Cambodia Opposition Promises Protests If No Vote Investigation
You may also like
PHNOM PENH, Cambodia—Cambodia opposition leader Sam Rainsy told thousands of supporters Monday that his party will stage massive protests around the country unless an independent committee begins investigating alleged irregularities in last month’s election.
The rally of more than 10,000 people in the capital Phnom Penh took place as time is beginning to run out for a compromise over the results of the July 28 polls, which are being challenged by Sam Rainsy’s Cambodia National Rescue Party.
Official results give Prime Minister Hun Sen’s Cambodian People Party 68 National Assembly seats against 55 for the Cambodia National Rescue Party. Sam Rainsy says his party would have won 63 seats if the election was fair.
The state National Election Committee is expected to ratify the results by Sept. 8. Sam Rainsy said the protests would be held before the ratification unless an independent committee to scrutinize the election process is established.
Hun Sen moved troops and armored vehicles into the capital after the opposition first threatened protests several weeks ago, sparking fears of violent clashes. Hun Sen has been in power for 28 years and shown a heavy hand in dealing with his opponents.
The two parties and the election committee have agreed in principle to set up such a body, but have failed to have a working meeting.
The opposition rally was a test of strength, and a chance for Sam Rainsy to rally his supporters, after not staging a major rally in the capital for almost three weeks. Although Hun Sen is in a position to impose his will, a compromise would be in his interests to give his regime legitimacy, especially among Western nations that have raised questions about the fairness of the polls.
Even the 55 seats conceded by the ruling party represents a substantial increase on the 29 seats it held in the last assembly.
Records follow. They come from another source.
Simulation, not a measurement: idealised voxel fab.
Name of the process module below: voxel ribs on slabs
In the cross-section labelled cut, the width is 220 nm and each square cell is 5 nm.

While it is virtually impossible that Hun Sen would allow his party’s election victory to be reversed, he could make some concessions to lure the opposition into fulfilling their legislative duties.
These could include an arrangement for opposition leader Sam Rainsy to get an assembly seat. He was barred from running because he was too late to register, because he was in self-imposed exile to avoid a jail term on what he says were political-inspired charges. Hun Sen arranged a pardon for him shortly before the election.
As Monday’s crowd chanted “Win, win,” Sam Rainsy told them to look to the nonviolent tactics of India’s pacifist hero Mahatma Gandhi as a model. Civil servants could protest by not going to work, he suggested.
“Please, brothers and sisters, remember that our position is for nonviolence and peace,” he said.
“We will not wait for the day that they will announce the results, we will do our protesting before that,” Sam Rainsy told the crowd, adding that plans to demonstrate would be set aside if an independent committee for finding “justice” was established.
The opposition’s main complaint alleges the voter registration process failed to properly list possibly more than 1 million people, who were therefore unable to vote. Several nonpartisan poll-watching groups support that claim.
The official popular vote count shows the Cambodian People’s Party receiving 3,235,969 votes and the Cambodia National Rescue Party 2,946,176, with six other parties failing to take enough votes to win any assembly seats.
Hun Sen has said his party might fill all the assembly seats itself if the opposition boycotts the opening of parliament. The opposition says it would be illegal to do so.